This the first building in Hungary after World War II designed and built specifically for theatrical purposes. The decision to erect the theatre building was made in 1964 by the town council of Győr and the plot was marked out in 1966. Construction started in the summer of 1972 and the inauguration took place on 2nd November 1978. The plans were made by the Győri Tervező Vállalat, the designing architects were Kálmán Vincze and János Harmati, the interior designer István Horváth. 35 Hungarian enterprises worked on the building, roof elements were brought from Bratislava, stage technology from Austria. The character of the building is set by its central main body, which incorporates the audience access areas and the block of the main stage. This block was shaped with a wire roof covering. The main entrance of the theatre is in Czuczor street. The audience seats nearly 700, composed of only one, undivided field. The decorative “op art” wall design by Victor Vasarely (Vásárhelyi Viktor) on both sides of the building’s exterior is remarkable. In the foyer the monumental ceramic image by Endre Szász can be seen. On the festive opening of national importance the play Fáklyaláng (Torch-flame) by Gyula Illyés was staged.

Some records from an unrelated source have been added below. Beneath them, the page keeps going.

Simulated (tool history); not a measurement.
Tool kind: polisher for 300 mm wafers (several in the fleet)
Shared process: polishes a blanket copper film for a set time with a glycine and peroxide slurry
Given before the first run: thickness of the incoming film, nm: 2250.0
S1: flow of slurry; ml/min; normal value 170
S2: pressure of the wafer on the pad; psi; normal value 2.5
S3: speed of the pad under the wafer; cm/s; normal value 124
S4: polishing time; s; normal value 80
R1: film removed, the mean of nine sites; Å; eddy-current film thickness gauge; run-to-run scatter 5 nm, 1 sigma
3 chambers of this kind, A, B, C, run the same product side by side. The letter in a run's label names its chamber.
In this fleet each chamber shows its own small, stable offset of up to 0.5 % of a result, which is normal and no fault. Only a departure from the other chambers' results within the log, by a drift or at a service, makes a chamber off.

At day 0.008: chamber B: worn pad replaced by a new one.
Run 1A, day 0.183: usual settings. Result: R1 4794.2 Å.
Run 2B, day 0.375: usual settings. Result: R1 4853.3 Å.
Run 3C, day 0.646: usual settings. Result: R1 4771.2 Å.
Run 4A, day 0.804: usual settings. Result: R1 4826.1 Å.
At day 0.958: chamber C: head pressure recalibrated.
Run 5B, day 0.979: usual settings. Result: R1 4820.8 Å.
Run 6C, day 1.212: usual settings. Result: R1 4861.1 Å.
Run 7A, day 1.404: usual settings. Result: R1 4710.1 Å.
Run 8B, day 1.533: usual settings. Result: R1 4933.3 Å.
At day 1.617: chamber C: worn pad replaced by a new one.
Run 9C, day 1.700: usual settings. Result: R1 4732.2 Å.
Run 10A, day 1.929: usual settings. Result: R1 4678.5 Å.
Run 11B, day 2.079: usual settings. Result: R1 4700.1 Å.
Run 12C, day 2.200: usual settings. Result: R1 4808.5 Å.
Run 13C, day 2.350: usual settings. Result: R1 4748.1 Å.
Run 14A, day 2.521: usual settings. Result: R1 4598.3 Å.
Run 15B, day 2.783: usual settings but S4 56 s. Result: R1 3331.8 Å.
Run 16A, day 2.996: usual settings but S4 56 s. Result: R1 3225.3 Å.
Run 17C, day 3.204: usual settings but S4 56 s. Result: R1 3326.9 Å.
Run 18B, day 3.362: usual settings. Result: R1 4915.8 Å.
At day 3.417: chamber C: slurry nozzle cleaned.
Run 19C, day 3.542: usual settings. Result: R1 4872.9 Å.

The theatre had worked under the name of Kisfaludy Színház until 1991, when it was renamed National Theatre of Győr.

In November 1999 the building was enlarged with a scene shop unit, where the paint shops, costume shops and warehouses were moved.

On 1 September 2000 the Kisfaludy room was inaugurated, the studio hall of the theatre.

By today the reconstruction of the building has become unavoidable. In 2005 a design competition for renovation was carried out but its realization is still a question of the future.



Architectural description

The form of a shell or a ski-rampart makes the building roof interesting. The highest point of the roof emerges above the flyloft. The main entrance through the structure of glass curtain plain opens toward the square; that is actually an inside and an outside place at the same time. From the entrance we arrive in the foyer from where we can also reach the cloakroom.

On the two sides of the stairs we reach the first floor foyer and from here we can get into the especially steep sloped auditorium. This solution recalls the folk theatre style at the turn of the century. The auditorium is fan-shaped, which means that nearly every member of the audience is sitting facing the stage, and hence it could  provide an equal visibility for everyone.

In the mass behind the stage were placed the service areas, the management, and the changing rooms.  Two large scale side-stages are connected to the main stage. In the blocks behind the stage were placed the service functions, management and the changing rooms.